Midweek timelines, 13-14 Sep 2016
A quick explanation
You can skip this if you’ve seen these before.
Returning from last season, here are match timelines for each of the midweek matches. There’s a full explanation of these here, but in a nutshell they track how each club’s expected goals tally (the number of goals that the average team would have scored from the chances that they created) increased over the course of the match.
This allows us to get a better sense of how each game played out than from just watching a highlights package. Every jump in a line is a shot, with bigger jumps corresponding to more promising chances (at least as far as we can tell from the limited data available at this level). There are two numbers next to each club’s name: the first is how many goals they scored and the second (in brackets) is how many goals the average club would have scored from their shots. The latter number is what the lines track, with dots on the lines showing goals scored.

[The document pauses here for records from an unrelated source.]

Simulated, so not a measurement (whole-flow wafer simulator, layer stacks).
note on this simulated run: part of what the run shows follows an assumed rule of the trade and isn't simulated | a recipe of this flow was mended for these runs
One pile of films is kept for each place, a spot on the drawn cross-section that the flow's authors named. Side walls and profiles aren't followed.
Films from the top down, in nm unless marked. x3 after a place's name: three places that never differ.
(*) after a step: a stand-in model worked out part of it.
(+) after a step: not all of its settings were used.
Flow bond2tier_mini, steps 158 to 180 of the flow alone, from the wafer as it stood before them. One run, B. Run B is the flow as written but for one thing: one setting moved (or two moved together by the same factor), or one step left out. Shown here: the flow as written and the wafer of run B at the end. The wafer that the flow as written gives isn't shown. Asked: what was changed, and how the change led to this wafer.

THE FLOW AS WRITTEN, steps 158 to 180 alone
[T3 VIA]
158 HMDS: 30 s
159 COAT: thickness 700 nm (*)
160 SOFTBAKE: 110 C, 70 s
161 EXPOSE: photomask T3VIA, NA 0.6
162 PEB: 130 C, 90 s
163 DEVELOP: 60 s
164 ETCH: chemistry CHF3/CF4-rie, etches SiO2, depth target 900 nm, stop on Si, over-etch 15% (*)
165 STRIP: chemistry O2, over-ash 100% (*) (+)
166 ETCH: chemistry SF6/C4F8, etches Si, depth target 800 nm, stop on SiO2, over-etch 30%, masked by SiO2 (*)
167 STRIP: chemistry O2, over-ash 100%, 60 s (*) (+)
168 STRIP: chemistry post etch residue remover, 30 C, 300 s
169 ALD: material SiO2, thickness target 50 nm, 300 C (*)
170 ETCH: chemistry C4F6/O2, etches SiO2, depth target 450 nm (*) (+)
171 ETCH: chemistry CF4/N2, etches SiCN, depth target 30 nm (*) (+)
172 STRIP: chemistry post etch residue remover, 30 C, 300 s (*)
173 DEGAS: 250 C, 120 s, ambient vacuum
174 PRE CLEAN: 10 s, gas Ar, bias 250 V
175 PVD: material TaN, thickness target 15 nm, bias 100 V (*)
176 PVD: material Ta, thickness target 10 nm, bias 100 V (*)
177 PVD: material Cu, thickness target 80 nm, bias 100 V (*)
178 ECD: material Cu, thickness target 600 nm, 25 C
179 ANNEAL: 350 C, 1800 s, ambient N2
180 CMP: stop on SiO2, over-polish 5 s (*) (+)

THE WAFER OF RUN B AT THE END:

You can browse previous timelines by selecting “VISUALISATIONS > TIMELINES” from the menu.
Brighton may have needed a late goal to win this but it looks like a comfortably dominant performance in which they were the far more deserving winners. Huddersfield have started very well overall this season but the flatness of this performance raises the question of how well-equipped they are to take on the division’s bigger sides.
Poor Derby just can’t catch a break at the moment. They still have just one league goal this season despite a much improved and dominant showing here, with Ipswich creating a goal out of just a few relatively speculative efforts. If the Rams continue to perform like this then they’ll surely turn a corner eventually.
While the last-gasp nature of Fulham’s equaliser will have disappointed Burton, the overall result here should not. The Brewers had been out-created by their hosts – a relatively rare occurrence in an impressive debut season at this level – so would have been fortunate to take three points even before the Cottagers’ late surge.
Leeds look to have edged a relatively even game here, although they had the better of things overall. After taking the lead they look to have taken their foot off the gas, allowing Blackburn a way back into the game, only to reassert themselves in the dying moments.
Norwich’s early two goal lead may have seemed a touch fortunate at the time but but the end of the game they had earned their victory. Wigan offered little for the first hour here and, while they just about merited their place on the scoresheet overall, look to have been second best.
Cardiff’s awful start continued here, with the Bluebirds virtually anonymous for the first hour of this contest. By that point hosts Preston were already two goals up and able to resist their visitors’ fightback before adding a late third. While the margin of victory looks to have flattered the hosts a bit, they created the better chances and presented the more regular threat.
The undoubted “ouch” result of the season so far saw Newcastle score three goals in first gear and three more in fifth. While QPR were kept impressively quiet in the first half, the first three of the visitors’ goals came from a relatively modest display but – perhaps in response to the lack of resistance – they rained in much more dangerous chances thereafter to seal a superb victory.
Despite being the home side, Reading can be the happier with a draw here, having been out-created by a Birmingham side who are looking more dangerous than last season. Each team kept pace with the other and both could have found the scoresheet, but the visitors’ opportunities were more threatening overall.
Sheffield Wednesday look fortunate to have turned a two goal deficit into a win, particularly after conceding a penalty which Bristol City missed on the hour mark. However the Owls had otherwise been in control for much of the second half, and did enough to at least draw the game.
While Barnsley’s late glut of goals made this contest look more one-sided than it actually was, they still created chances of roughly twice the quality of Wolves’ overall. The hosts can therefore have few complaints about the result, even if the scoreline was a somewhat unfair reflection of their efforts.
It looks like Villa took the foot off the gas too early after their opening goal here, although both sides endured long spells without troubling the other’s defence. Brentford’s late equaliser looks to have been deserved given that they matched their hosts for chance creation overall.
While Rotherham led for long periods here it looks like they can be happy with a point overall, given that Forest’s late comeback saw them out-create their hosts. Around two thirds of the visitors’ attacking output was crammed into a mad final quarter of an hour which saw them turn a deficit into a lead before being pegged back.
There was also one League 1 match, in which Bristol Rovers’ equalising penalty earned them the point which was the least they deserved here. Walsall were able to cling on for a draw despite being heavily out-created and not shooting at all for the final 25 minutes of this contest.